Tammy Sadinsky on why CIBC chose Courage and Oliver

On Wednesday morning, CIBC confirmed it has two new agencies to lead brand strategy, creative and advertising.

The press release announcing the decision described the new arrangement as a “a modern and agile two-agency model for the bank.” (Read our news story here.)

In short, the very young, still-small Courage will be the ideas team, with Oliver responsible for execution. Soon after making the announcement, CIBC’s senior vice-president, brand and marketing, Tammy Sadinsky spoke with The Message to provide more context about the decision.

Why Courage? We are looking at this model as Courage and Oliver, it’s the total picture that will be critical to our success in bringing our brand purpose to life in the marketplace.

[We have] lots of confidence in the talent at Courage today, in their track record—as well as those in the broader [NFA] network that they belong to—that they could translate strategy into creative expression to bring our bank’s purpose to life.

We need to connect with hearts and minds of our clients and Canadians, and Courage really demonstrated the ability to be able to do that.

Courage is young and small… how do you know they will have the bandwidth for what you need? Our brand needs strong strategy and strong creative translation. It needs the right minds, if you will, thinking about how to translate our brand purpose into a way that will resonate with consumers

So, we need the best of the best strategically and creatively to do that. And yes, it takes a little courage on [our] part to do something like this, but I believe in the vision they’ve got, and that the vision suits our needs.

And small can be a virtue if you know you’ll have the top people working directly on your account. Yes, absolutely. We look for results orientation, ownership of those results, partnership collaboration. These are very important values for us. And the leadership at Courage shares those same values. They will roll up their sleeves because they have the same ownership mindset and results orientation.

About Oliver: Are you building an in-house agency? That is not the intent with Oliver. Oliver is intended to extend any internal capabilities we have. Like most companies, we have a few folks that do creative extension and production, but that’s very small.

Oliver’s role in this partnership is to really leverage its capabilities and know-how in a way that will enable more agility for us to translate our creative into market better than we have been.

Oliver won’t have people inside CIBC? In some of their models, they actually put people inside—that’s not the intention.

So then why Oliver?  We were so impressed with what Oliver brought to the table from a culture standpoint, from a capability standpoint, from a proven track record standpoint.

They define their mission as execution experts, and they’ve got the capabilities, the technologies, the competencies, and the people geographically to do this.

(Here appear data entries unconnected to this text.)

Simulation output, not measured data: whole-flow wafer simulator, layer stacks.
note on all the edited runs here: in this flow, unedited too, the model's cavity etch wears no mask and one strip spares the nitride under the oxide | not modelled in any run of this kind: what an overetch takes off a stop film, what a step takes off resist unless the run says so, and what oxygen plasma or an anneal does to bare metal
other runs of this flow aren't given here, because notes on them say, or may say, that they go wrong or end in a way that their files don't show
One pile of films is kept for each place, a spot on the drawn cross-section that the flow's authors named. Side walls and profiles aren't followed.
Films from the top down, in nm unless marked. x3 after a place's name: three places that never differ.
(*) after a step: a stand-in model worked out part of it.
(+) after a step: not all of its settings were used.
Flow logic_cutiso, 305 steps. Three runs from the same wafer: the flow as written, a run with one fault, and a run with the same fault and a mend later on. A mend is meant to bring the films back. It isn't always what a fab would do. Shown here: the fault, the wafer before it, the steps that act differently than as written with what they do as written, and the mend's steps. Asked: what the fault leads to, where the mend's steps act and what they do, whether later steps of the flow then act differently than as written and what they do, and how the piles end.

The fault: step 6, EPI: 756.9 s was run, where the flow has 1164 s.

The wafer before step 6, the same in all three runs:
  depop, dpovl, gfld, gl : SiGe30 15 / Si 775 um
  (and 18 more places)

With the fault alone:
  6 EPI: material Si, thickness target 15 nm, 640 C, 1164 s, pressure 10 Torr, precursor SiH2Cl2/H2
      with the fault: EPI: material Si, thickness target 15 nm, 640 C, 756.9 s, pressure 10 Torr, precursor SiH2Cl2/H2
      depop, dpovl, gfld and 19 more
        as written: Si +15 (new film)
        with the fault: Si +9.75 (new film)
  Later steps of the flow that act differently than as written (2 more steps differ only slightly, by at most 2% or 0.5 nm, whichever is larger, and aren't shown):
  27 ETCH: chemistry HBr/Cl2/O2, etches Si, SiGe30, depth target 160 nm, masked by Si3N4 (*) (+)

It was very clear that they could take us to the next level, and then it was very clear that—because they saw their role to be this—that it was going to be much easier to work in combination with Courage.

How definitive will the line be in terms of responsibilities? Will both agencies be pitching you ideas? Absolutely. This is where there’s both art and science, right? I don’t know exactly where that line is. I’m imagining it [and] we’re scoping it.

There will be campaigns where Oliver is best suited —more execution driven, lower funnel driven. But it was critical to us that both Courage and Oliver have creativity, and Oliver has some very impressive team members that we had a chance to meet. Creativity, especially in resource-challenged times, is going to be our advantage.

If you’re sitting down and mapping out brand strategy, you’re sitting down with Courage? I’m sitting down with Courage. The thinking and the creative expression is owned by Courage. Oliver is important to have at the table at that upstream front end to know what’s coming and, quite frankly, to iterate as they see [best] on this too. But you’re right in terms of where the ownership would be.

But if Oliver comes to you with an idea, you’re open to that? Totally. I’m totally okay. And that’s what I loved about the Courage folks, too, because there was no preciousness there. This truly is going to be a family of different competencies that come together to do what we want to do.

With respect though, easier said than done. [laughs] 100%

Why did you have to make this change? How will the brand be different going forward? A year ago this month, we relaunched our brand… and upon the launch of that brand, we felt it was the right time to redefine how we enable that [brand], looking at our long-term agency model. The agency world has evolved since we last undertook a review 10 years ago. Many of the world’s top agencies today have highly focused specialty practices. And to get to a more progressive and modern creative expression in the marketplace, we needed to kind of relook at how and who we wanted to go about this.

You’re keeping ambition as the brand platform? Yes, that is our purpose. Our purpose dates back to our inception as a bank. We just kind of re launched it to consumers and Canadians last year, with a different kind of visual identity, a more updated visual identity to signal this evolution we’re on. Now it’s time to really make that purpose sing in the marketplace.